A worse plague than the Fatimite conquest soon afflicted Syria. The Karmati leader, Hasan ben Ahmad, surnamed El-Asam, finding the blackmail, which he had lately received out of the revenues of Damascus, suddenly stopped, resolved to extort it by force of arms. The Fatimites indeed sprang from the same movement, and their founder professed the same political and irreligious philosophy as Hasan himself; but this did not stand in his way, and his knowledge of their origin made him the less disposed to render homage to the sacred pretensions of the new imams, whom he contemptuously designated as the spawn of the quacks, charlatans, and the enemies of Islam. He tried to enlist the support of the Abbasside Caliph, but El-Muti replied that Fatimis and Karmatis were all one to him, and he would have nothing to do with either. The Buweyhid prince of Irak, however, supplied Hasan with arms and money; Abu-Taghlib, the Hamdanide ruler of Rahba on the Euphrates, contributed men; and, supported by the Arab tribes of Okeyl, Tavy, and others, Hasan marched upon Damascus, where the Fatimites were routed, and their general, Giafar, killed. Moizz was forthwith publicly cursed from the pulpit in the Syrian capital, to the qualified satisfaction of the inhabitants, who had to pay handsomely for the pleasure.

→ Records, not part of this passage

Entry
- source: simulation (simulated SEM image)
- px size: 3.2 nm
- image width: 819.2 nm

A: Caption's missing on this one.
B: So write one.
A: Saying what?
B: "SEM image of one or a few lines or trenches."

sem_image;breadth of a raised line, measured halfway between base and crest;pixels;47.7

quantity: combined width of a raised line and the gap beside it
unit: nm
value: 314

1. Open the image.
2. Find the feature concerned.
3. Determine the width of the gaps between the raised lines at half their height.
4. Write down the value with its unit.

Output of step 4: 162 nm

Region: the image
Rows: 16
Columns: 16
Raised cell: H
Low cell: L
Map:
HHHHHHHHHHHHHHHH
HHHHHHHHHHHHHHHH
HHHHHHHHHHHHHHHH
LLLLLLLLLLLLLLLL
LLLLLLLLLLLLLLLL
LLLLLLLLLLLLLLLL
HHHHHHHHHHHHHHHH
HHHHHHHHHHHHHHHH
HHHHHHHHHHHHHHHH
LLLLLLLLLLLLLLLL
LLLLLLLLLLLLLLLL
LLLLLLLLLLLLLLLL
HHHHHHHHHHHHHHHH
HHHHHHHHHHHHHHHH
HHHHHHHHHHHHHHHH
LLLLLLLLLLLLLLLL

Hasan next marched to Ramla, and thence, leaving the Fatimite army of eleven thousand men shut up in Jaffa, invaded Egypt. His troops surprised Kulzum at the head of the Red Sea, and Farama (Pelusium), near the Mediterranean, at the two ends of the Egyptian frontier. Tinnis declared against the Fatimites, and Hasan appeared at Heliopolis in October, 971. Gawhar had already intrenched the new capital with a deep ditch, leaving but one entrance, which he closed with an iron gate. He armed the Egyptians as well as the African troops, and a spy was set to watch the wazir Ibn-Furat, lest he should be guilty of treachery. The sherifs of the family of Ali were summoned to the camp, as hostages for the good behavior of the inhabitants. Meanwhile, the officers of the enemy were liberally tempted with bribes. Two months they lay before Cairo, and then, after an indecisive engagement, Hasan stormed the gate, forced his way across the ditch, and attacked the Egyptians on their own ground. The result was a severe repulse, and Hasan retreated, under cover of night, to Kulzum, leaving his camp and baggage to be plundered by the Fatimites, who were only balked of a sanguinary pursuit by the intervention of night. The Egyptian volunteers displayed unexpected valor in the fight, and many of the partisans of the late dynasty, who were with the enemy, were made prisoners.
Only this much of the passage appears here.